Algebra Adventure: Variables on Both Sides!

Hi Phoebe! Ready for your next algebra adventure? Today, we'll learn how to solve equations that have variables hanging out on BOTH sides of the equals sign. It builds right on top of the 1-step and 2-step equations you already know!

Materials You'll Need:

• Whiteboard or paper
• Markers or pens/pencils

Quick Review (5 mins)

Remember how we solved equations like 3x + 5 = 17? We wanted to get 'x' by itself.

1. First, we undo the addition: Subtract 5 from both sides: 3x + 5 - 5 = 17 - 5 --> 3x = 12
2. Then, we undo the multiplication: Divide both sides by 3: 3x / 3 = 12 / 3 --> x = 4

Great job remembering!

New Challenge: Variables on Both Sides! (10 mins)

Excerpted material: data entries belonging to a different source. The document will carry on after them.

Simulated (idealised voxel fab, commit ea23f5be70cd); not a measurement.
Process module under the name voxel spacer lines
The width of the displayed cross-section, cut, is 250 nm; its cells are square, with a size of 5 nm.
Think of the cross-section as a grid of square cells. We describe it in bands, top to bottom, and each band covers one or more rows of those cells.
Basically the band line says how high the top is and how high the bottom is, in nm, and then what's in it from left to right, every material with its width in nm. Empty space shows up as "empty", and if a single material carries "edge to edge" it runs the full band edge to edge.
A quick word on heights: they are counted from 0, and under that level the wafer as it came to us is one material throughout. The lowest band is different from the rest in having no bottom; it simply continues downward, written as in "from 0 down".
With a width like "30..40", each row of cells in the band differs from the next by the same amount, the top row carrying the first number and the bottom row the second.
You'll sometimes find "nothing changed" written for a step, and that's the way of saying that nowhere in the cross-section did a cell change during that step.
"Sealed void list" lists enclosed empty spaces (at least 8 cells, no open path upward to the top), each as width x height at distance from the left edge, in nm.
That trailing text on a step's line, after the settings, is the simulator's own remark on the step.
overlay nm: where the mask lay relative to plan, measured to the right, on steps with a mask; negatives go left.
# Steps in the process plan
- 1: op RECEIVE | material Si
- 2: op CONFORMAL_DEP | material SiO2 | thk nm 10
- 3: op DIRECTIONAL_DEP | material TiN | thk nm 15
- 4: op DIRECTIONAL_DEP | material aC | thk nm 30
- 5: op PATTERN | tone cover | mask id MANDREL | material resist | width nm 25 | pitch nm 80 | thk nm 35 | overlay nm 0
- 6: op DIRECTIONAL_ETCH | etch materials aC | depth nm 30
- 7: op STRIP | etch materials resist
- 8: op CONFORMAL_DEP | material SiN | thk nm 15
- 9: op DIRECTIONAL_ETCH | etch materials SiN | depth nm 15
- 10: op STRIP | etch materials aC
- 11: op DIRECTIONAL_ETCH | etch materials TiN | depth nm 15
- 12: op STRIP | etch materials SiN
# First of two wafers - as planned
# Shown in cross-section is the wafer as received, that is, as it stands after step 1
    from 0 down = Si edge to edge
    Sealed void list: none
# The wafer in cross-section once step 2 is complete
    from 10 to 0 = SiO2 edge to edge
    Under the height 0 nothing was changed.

Now, what if we see something like this: 5x + 2 = 3x + 10?

See? We have 'x' terms on the left (5x) AND the right (3x). Our goal is still the same: get 'x' by itself. But first, we need to get all the 'x' terms together on one side and all the constant numbers together on the other side.

Think of it like a balancing scale. To keep it balanced, whatever we do to one side, we MUST do the exact same thing to the other side.

Our Strategy:

1. Move all the variable terms (like 5x and 3x) to one side (usually the left).
2. Move all the constant terms (like 2 and 10) to the other side (usually the right).
3. Solve the resulting simpler equation (it will look like a 1-step or 2-step equation!).

Let's Solve One Together (10 mins)

Example: 5x + 2 = 3x + 10

Step 1: Get variable terms together. We have 5x on the left and 3x on the right. Let's move the 3x. To get rid of +3x on the right, we subtract 3x from BOTH sides:

5x + 2 - 3x = 3x + 10 - 3x

Simplify both sides: (5x - 3x) + 2 = (3x - 3x) + 10

2x + 2 = 10

Look! It's a 2-step equation now!

Step 2: Get constant terms together. We have +2 on the left. Subtract 2 from BOTH sides:

2x + 2 - 2 = 10 - 2

Simplify: 2x = 8

Step 3: Solve for x. Divide BOTH sides by 2:

2x / 2 = 8 / 2

x = 4

Step 4: Check our answer (Super important!) Plug x = 4 back into the ORIGINAL equation: 5x + 2 = 3x + 10

5(4) + 2 = 3(4) + 10

20 + 2 = 12 + 10

22 = 22

It works! So, x = 4 is the correct solution.

Your Turn (Guided Practice - 10 mins)

Let's try this one: 7y - 4 = 2y + 11

What do you think we should do first to get the 'y' terms together? (Pause for answer - Hint: Subtract 2y from both sides)

Okay, let's do it: 7y - 4 - 2y = 2y + 11 - 2y --> 5y - 4 = 11

Now what? How do we get the constant numbers together? (Pause for answer - Hint: Add 4 to both sides)

Right! 5y - 4 + 4 = 11 + 4 --> 5y = 15

Last step? (Pause for answer - Hint: Divide by 5)

Perfect! 5y / 5 = 15 / 5 --> y = 3

Can you check if y = 3 makes the original equation true?

7(3) - 4 = 2(3) + 11 --> 21 - 4 = 6 + 11 --> 17 = 17. Yes!

Practice Power! (5 mins)

Try solving these on your paper. Remember the steps!

1. 4a + 3 = a + 15
2. 6b - 2 = 10 + 4b

We can check them together when you're done.

(Answers: 1. a=4, 2. b=6)

Wrap Up

Awesome job today, Phoebe! You learned how to solve equations with variables on both sides. The key is to collect the variable terms on one side and the constants on the other, turning it into a simpler equation you already know how to solve. Keep practicing, and you'll be an algebra pro in no time!